Caixin
Jan 31, 2018 06:21 PM
ECONOMY

Academic Suggests ‘Revenge List’ as China-U.S. Trade Tensions Rise

Peking University Professor Lu Fung suggested China should identify several major U.S. exports to China that could be targeted with retaliatory tariffs, particularly U.S. products of which China imports great quantities. Photo: VCG
Peking University Professor Lu Fung suggested China should identify several major U.S. exports to China that could be targeted with retaliatory tariffs, particularly U.S. products of which China imports great quantities. Photo: VCG

As trade tensions between Beijing and Washington heighten, China should prepare countermeasures including a “revenge list” and employ global trade rules to protect its interests, a top Chinese academic said.

“U.S. officials turned very hawkish this year and were basically pushing their one-sided perspectives (on trade issues),” Lu Feng, a professor at Peking University, said Monday at a forum in Beijing.

Lu was recounting his visit to the U.S. in January, when he met with officials from several agencies, including the National Security Council and the Department of the Treasury.

Considering the situation, Lu suggested that China look for ways to reduce risks of a trade war, though he also advised it should have countermeasures ready should things deteriorate. Specifically, he mentioned using World Trade Organization rules to protect China’s interests, mobilizing other parties to buck U.S. protectionist actions and creating a “revenge list.”

By “revenge list,” Lu meant that China should identify several major U.S. exports to China that could be targeted with retaliatory tariffs, particularly U.S. products of which China imports great quantities.

At the World Economic Forum in Davos, Switzerland last week, U.S. President Donald Trump said his country will no longer turn a blind eye to unfair economic practices such as massive intellectual property theft, industrial subsidies and state-led economic planning. The statement followed an announcement that his administration had handed down heavy tariffs on imported solar panels and washing machines.

The head of China’s Ministry of Commerce’s Trade Remedy and Investigation Bureau later called the tariffs excessively protectionist.

China’s trade surplus with the U.S. rose to a record $275 billion last year, up from $163 billion in 2016, according to Chinese government data. From 2007 to 2017, the surplus has increased 68.7%.
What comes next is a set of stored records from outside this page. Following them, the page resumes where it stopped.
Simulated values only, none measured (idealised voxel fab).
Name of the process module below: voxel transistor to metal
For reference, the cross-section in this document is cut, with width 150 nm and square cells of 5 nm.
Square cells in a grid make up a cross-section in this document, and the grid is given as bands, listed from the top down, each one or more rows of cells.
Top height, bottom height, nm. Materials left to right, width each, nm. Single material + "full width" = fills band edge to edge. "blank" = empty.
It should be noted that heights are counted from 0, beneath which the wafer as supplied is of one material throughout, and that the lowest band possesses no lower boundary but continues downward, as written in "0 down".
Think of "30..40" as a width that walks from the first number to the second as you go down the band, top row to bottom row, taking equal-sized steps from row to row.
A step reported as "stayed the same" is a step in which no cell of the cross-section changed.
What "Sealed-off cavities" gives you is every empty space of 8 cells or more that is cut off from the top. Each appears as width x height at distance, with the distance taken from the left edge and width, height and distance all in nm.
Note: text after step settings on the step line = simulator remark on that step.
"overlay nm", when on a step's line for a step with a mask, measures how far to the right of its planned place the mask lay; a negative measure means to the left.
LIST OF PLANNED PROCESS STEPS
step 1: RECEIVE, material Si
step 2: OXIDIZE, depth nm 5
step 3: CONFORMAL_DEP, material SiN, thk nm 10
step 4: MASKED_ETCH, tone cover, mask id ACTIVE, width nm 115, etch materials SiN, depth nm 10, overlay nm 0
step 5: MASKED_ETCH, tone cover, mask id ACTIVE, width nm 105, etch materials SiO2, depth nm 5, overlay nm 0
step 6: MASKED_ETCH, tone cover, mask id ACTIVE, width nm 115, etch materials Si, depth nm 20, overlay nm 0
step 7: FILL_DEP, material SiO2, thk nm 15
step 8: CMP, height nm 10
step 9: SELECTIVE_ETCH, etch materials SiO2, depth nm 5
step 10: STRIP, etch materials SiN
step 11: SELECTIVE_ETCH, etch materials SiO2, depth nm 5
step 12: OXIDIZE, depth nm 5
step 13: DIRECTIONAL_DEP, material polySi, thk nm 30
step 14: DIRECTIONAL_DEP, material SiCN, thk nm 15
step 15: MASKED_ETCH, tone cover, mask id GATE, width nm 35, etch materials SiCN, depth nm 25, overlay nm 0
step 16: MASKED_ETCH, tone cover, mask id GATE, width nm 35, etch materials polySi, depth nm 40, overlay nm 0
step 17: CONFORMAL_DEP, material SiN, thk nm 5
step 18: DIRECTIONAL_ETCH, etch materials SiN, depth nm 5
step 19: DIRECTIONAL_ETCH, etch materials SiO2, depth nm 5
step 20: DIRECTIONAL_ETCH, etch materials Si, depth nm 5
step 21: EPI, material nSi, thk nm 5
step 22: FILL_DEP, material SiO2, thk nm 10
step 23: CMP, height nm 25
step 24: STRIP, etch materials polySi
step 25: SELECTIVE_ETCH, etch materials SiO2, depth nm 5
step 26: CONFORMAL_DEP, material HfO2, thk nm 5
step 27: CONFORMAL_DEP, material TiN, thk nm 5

Lin Yifu, former chief economist of the World Bank, blamed the U.S. trade deficit on its citizens’ immense consumption power. Lin said the U.S.’s less-regulated financial markets, as well as its fiscal and monetary policies have created bubbles in the stock and real estate markets and created excessive buying power, which led the U.S. to buy large amounts of foreign goods.

Lu also suggested that China should press on with domestic reforms to improve the domestic business environment, strengthen intellectual property protection, lower barriers to entry for some industries and deregulate investment controls on foreign capital.

He also warned that both China and the U.S. should avoid politicizing trade tensions.